World-class early education

Our view: Maryland must start planning now for universal prekindergarten

March 02, 2009

Donna Fowler would like to send her youngest son to a prekindergarten class near her Bowie home. But because she and her husband earn just over the state eligibility limit for free public pre-K, she'll have to keep 4-year-old Wyatt at home this year.

The Fowlers and their five children have a family income of about $60,000, so they're not eligible for free public pre-K, which is capped at $59,200, or 185 percent of the federal poverty level for a family of seven. Nor can they afford the $300-a-month cost of private prekindergarten. They're stuck between rich and poor, though their need is the same.

"I can work with him on the basics, but children who don't get early education aren't as ready to learn when they enter school as those who attend pre-K," Mrs. Fowler says.

The General Assembly is considering a bill that would direct the State Department of Education to finalize a plan to gradually expand pre-K eligibility. Such a plan would ask officials to estimate the cost of prekindergarten expansion using existing facilities that provide high-quality early childhood education programs for 3- and 4-year-olds. Child advocates and educators hope Maryland will eventually provide free public pre-K for every family that wants it.

The proposal has no costs attached to it. Its purpose is solely to position Maryland at the head of the line to take advantage of the $10 billion in new federal spending on early childhood education that President Barack Obama has pledged to seek.

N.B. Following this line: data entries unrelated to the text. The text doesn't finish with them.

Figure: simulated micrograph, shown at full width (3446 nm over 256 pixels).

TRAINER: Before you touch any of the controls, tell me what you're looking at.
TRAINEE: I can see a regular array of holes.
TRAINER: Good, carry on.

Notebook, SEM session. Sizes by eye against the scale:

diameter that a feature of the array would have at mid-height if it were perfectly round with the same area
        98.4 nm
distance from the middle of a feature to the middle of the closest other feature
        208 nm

Currently, only about a third of the state's approximately 75,000 4-year-olds are enrolled in prekindergarten. Yet every study has shown that kids who attend pre-K do better in school, earn more as adults and are less likely to drop out or commit crimes. Quality pre-K pays for itself many times over in increased tax revenues and lower rates of incarceration.

Lawmakers should approve the pre-K proposal as an important first step toward realizing the world-class schools Gov. Martin O'Malley has said Maryland must have in order to prosper. That will be a tall order, but the place to begin surely is with high-quality public prekindergarten programs for youngsters like Wyatt Fowler.